Supporting Rights and Justice

INL’s work with partner nations is designed to help reduce crime, promote public safety, and ensure that citizens of those countries have access to a functioning and fair justice system. This requires engaging across the entire spectrum of criminal justice, including with law enforcement, judges, prosecutors, defense attorneys, and correctional institutions, to build a fair, transparent, and accountable justice system. A public that has confidence in law enforcement, its prisons, and courts strengthens the stability and resiliency of a nation, which benefits the security of Americans.

Working with other U.S. government agencies, international organizations, civil society, and state and local partners, INL assists nations around the world as they seek to develop or improve their capacity to tackle corruption, fight crime, and administer justice.
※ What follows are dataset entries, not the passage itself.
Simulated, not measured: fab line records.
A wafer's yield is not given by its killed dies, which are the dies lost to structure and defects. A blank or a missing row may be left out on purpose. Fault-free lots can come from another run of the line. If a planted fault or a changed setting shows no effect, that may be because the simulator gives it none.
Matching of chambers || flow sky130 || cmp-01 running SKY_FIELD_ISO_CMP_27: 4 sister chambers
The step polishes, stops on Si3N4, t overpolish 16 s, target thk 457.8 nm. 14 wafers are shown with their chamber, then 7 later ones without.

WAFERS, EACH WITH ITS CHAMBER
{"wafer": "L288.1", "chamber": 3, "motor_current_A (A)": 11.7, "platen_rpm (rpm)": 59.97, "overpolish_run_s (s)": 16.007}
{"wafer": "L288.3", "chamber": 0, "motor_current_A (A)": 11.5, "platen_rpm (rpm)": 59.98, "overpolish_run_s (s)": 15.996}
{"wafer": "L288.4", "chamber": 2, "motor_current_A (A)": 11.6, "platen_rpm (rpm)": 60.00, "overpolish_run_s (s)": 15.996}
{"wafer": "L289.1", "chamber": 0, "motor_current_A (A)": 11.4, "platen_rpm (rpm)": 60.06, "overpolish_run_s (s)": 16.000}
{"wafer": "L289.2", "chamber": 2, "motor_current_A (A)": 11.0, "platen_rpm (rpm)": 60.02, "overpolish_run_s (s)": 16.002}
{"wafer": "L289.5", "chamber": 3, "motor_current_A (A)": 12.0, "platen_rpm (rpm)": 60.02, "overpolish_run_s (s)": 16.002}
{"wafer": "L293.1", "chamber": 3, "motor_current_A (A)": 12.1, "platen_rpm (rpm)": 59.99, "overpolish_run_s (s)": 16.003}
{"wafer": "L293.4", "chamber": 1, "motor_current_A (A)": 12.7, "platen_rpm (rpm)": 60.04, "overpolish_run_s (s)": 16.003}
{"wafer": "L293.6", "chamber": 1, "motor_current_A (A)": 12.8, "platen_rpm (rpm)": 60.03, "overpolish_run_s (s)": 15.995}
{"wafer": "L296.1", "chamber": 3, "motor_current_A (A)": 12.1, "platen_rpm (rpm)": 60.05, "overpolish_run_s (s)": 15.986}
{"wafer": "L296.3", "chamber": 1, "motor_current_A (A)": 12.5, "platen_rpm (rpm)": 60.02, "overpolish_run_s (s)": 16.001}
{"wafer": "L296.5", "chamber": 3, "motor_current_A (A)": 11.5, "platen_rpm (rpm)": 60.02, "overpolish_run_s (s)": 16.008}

Law Enforcement: INL builds technical skills of foreign law enforcement personnel through training and technical assistance on topics such as crime scene investigation, conducting forensic analysis, and crowd control. Most training takes place in host countries; however training is also conducted in the United States and at regional venues overseas such as the INL-managed International Law Enforcement Academies (ILEAs). We provide advice and mentoring to government ministries that oversee law enforcement functions, and assist in institutional police reform so that they are more representative of and accountable to the communities they serve. INL also works with local communities abroad to promote better police-community communication and cooperation. Where necessary and when resources permit, INL also provides equipment and infrastructure support.

Justice: A well-functioning justice sector is composed of many elements, including: the courts and their administration, judges, prosecutors, defense attorneys, legislative drafting on crime-related issues, training institutes, and even alternative courts for specific types of offenses, such as drug courts. INL supports justice sector capacity building and institutional development by providing training, mentoring, and advice, as well as equipment and infrastructure where necessary and appropriate.

INL also seeks out opportunities to bring together different actors in the criminal justice system (e.g. police, judges, prosecutors, and correctional officials), for joint training and/or discussions because their collaboration and effective communication is crucial to developing and maintaining a fair, effective, transparent, and accountable justice system.

Corrections: Fighting crime is at the heart of INL’s mission. When prisons are not run professionally, or are operated in an inhumane or corrupt manner, they can become safe havens for criminal organizations, gangs, and other criminal activity. This can lead to an erosion of broader public support for government institutions and the justice sector in particular.

INL assists nations in reforming correctional systems so they are safe, secure, humane, transparent, and comply with international standards and norms. We deliver training to professionals; help guide process improvements, such as the classification of prisoners and the use of alternatives to incarceration; provide advice on institutional reform; and improve prison infrastructure where appropriate. INL also participates in establishing global standards on corrections policy, and is proud to have been an active supporter of the revised United Nations Standard Minimum Rules for the Treatment of Prisoners (SMRs), known as The Nelson Mandela Rules, which were updated in 2015 after almost 50 years.

Promoting Women: INL understands that sometimes anti-crime program effectiveness can benefit greatly from incorporating gender-specific approaches. While INL supports important programs with a gender focus– like supporting networking among women police and judges and development of sexual and gender-based violence prosecutorial units -- INL’s mandate goes beyond specific programs. INL aims to integrate gender considerations into all we do. A full-time expert offers guidance on integrating gender perspectives into INL programming, and assists in the implementation of INL’s Guide to Gender in the Criminal Justice System.

Countering Bias-Motivated Crimes: Crimes motivated by intolerance towards individuals on the basis of race, ethnicity, religion, disability, gender, sexual orientation, and gender identity are frequently referred to as bias-motivated crimes, or hate crimes. Recognizing that bias-motivated crimes require practical responses to prevent them from becoming serious security challenges for individuals and the larger community, INL helps bolster the capacity of criminal justice practitioners to prevent, investigate, and respond to bias-motivated violence. For example, INL partners with hate crimes experts in the Atlanta Police Department to train foreign law enforcement officials on responding to bias-motivated violence at the International Law Enforcement Academies (ILEAs).

Best Practices: INL has produced practical guides designed to educate and share best practices with U.S. and overseas staff, INL partners, and the public. This includes guides on police, justice sector, and corrections assistance, as well as on topics such as anti-corruption and gender in the criminal justice system. While INL’s core work is focused on developing capacity in individual countries or regions, INL experts also identify best practices in the criminal justice system that can improve how we design, manage, and implement international criminal justice development programming around the world.